Sixty-three percent (63%) of voters say the country is moving down the wrong track, up a point from last week and the highest finding since the second week in February. This finding is back to the same level it held the week in January that Barack Obama became president.


A third of women (33%) say the country is heading in the right direction, showing no change over the past week. Only 29% of men agree, down two points from last week.

While most African-American voters (56%) still say the country is heading in the right direction, that’s down seven points over the past week. Only 28% of white voters agree, showing no change from the previous survey. A quarter (25%) of all other voters says the country is headed in the right direction this week, down three points.

Newly released data shows that 53% of likely voters now oppose the health care reform plan proposed by the president and congressional Democrats, up four points over the past week. Other polling shows that cost, not universal coverage, is the biggest health care concern.

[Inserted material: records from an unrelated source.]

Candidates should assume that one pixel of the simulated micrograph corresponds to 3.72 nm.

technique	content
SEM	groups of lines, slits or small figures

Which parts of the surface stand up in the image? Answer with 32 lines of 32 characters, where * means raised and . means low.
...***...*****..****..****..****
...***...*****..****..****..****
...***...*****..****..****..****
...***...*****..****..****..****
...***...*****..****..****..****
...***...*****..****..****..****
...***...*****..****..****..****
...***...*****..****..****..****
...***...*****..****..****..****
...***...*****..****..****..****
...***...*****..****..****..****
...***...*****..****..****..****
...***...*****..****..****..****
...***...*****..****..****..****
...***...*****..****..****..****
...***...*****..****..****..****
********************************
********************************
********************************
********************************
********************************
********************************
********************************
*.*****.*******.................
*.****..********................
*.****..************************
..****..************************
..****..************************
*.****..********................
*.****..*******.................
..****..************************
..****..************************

Only 20% of voters now say health care reform is the most important of the four budget priorities Obama laid out early in his presidency, down four points from the end of May. Thirty-seven percent (37%) say cutting the federal deficit in half is the president’s number one priority. That number is basically unchanged from the earlier survey.

A plurality (44%) of working Americans expect to have the same employer for more than five years. These figures are little changed since April.

But after a brief burst of optimism in the spring, job confidence has fallen back to first-of-the-year levels. Sixty percent (60%) of working Americans now say it will be their choice when they leave their current job, but that’s down nine points from April. In late January, 61% felt that way.

Republicans are ahead of Democrats for the fourth week in a row in the Generic Congressional Ballot.